Married couples should claim benefits considering your lifetime needs, because when the first person dies Social Security payments decline to a single payment. In many cases, the lowest paid worker will receive benefits early (or at full retirement age), while a higher earner usually waits until 70 to begin receiving benefits.
Using skills you already possess, you can remain in the workforce beyond the traditional retirement age. Working longer might allow you to delay Social Security payments and pay down debt balances. When you eliminate debt before retirement, you lower your cost of living.
Layoffs and downsizing could prevent you from continuing to work with your current employer. In these cases, you could accept a retail job, clean houses, drive for Uber, or use computer skills to obtain freelance work. The expansion of the internet has granted access to dozens of side jobs that can help provide a steady stream of income.
Selling your home and paying cash for a smaller residence can eliminate up to 30% of your monthly costs. A smaller home will also lower utility and maintenance costs for added savings. Even if you cannot eliminate the mortgage, a less expensive home can lower housing costs, allowing you to live comfortably on less income.
Choose Your Geography Carefully
You can move to a smaller home or choose to live in a less expensive location. Both can achieve the objective of lowering your cost of living. A cost of living calculator can help you compare prices in various cities.
If you lack savings for retirement, moving to a cheaper city can make a significant difference in your overall costs. State income and property taxes are more expensive in the north and west, and many locations with lower costs for housing and taxes do not compromise your quality of life.

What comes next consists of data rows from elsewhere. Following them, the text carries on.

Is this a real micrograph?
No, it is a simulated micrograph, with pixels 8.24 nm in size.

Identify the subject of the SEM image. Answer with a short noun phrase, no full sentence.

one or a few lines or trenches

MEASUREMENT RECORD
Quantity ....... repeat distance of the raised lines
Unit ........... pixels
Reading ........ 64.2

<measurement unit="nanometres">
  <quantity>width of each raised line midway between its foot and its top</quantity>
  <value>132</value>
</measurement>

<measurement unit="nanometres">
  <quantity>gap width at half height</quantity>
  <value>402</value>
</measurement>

While considering the geography, also consider whether you want to live in the city or the country. Urban areas tend to have higher housing costs. However, you may not need to maintain a vehicle to have easy access to services and entertainment. Country living, on the other hand, can save on housing, but often has a higher cost of goods, less access to healthcare facilities, and requires a vehicle to get around.
In addition to housing costs, consider state taxes, healthcare, and transportation costs. The Department of Housing and Urban Development can help you evaluate the cost of living in any state. They also offer services that can lower your cost of relocating.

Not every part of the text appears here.